Monday, May 7, 2007

blond boy in the stroller

Blond Boy in the Stroller
Yesterday my sister rang the buzzer for me, and I ran down and opened the door and smiled at the little blond boy in the stroller. His name is Ethan, and he shone in the sun. They live across 111th street, in Harlem. Unlike me they are here to stay.
I bet when locals see that beautiful little blond boy they feel an era has disappeared forever. When they see that angelic face they know that the days of white fear of Harlem are over. That is how I feel when I see him; its how I feel when I see them see him, or avoid seeing him. They must know, as I do, that Harlem’s power – a power built on legend – is gone. It still has the power to hurt. A few murders of whites may happen. But it no longer has the power to inspire fear. Japanese girls with ratty hair, punky jeans, and never before seen shoes walk down the street.
With its myth of danger slipping, Harlem is losing its force field. When whites and Asians stop being afraid, they and their capital will take over. Even if they only take over what had stood as a burned-out shell, won’t the people here still think: I once filled that hell-hole with my thoughts, my angers, my dreams. Now the dream-space is gone, the bricked-up commons enclosed and renovated, and the bums will have to find somewhere else to piss.

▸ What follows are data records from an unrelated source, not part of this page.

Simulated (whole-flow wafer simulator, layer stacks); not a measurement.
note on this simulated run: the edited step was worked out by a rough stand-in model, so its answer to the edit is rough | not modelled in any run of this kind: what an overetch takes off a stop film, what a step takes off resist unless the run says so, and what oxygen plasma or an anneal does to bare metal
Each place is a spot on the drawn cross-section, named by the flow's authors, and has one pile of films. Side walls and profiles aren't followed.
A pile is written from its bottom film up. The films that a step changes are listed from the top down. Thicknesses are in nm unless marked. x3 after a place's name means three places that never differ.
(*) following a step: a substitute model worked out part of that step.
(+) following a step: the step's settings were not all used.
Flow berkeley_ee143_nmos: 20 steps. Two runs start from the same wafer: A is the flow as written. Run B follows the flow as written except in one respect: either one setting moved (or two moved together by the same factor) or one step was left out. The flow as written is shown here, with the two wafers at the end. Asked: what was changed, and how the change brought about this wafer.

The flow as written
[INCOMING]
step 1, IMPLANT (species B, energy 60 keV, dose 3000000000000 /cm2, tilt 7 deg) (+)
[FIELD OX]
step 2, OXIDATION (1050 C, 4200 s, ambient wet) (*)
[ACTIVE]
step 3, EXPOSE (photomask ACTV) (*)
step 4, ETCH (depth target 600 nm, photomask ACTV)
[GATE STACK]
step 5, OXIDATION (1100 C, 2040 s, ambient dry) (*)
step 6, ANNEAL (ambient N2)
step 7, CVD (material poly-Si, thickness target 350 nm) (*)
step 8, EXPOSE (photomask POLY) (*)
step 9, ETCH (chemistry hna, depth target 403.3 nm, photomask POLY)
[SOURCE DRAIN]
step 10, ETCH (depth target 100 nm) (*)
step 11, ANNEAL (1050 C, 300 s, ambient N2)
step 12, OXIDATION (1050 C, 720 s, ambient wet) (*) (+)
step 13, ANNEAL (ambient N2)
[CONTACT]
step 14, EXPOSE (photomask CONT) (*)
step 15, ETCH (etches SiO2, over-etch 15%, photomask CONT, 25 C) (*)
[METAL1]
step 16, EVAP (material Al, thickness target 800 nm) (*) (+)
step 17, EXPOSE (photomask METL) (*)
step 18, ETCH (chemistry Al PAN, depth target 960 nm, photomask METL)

All those hipsters priced out of the village like the feeling, a feeling borrowed, of living in a memory called “Harlem.” The place is not what it was. If it were, they would not be here. But if it had not been what it was, they would not get the charge they do. The name earns admiration, even though the force field is down and anyone can just walk in there. The legend, now just a story, still reverberates from memory, for blacks as well as whites. These hipsters signal change.
But its that beautiful blond boy who presents the indubitable evidence, if anyone still doubted. They see him there in his stroller shining in the sun and try not to look.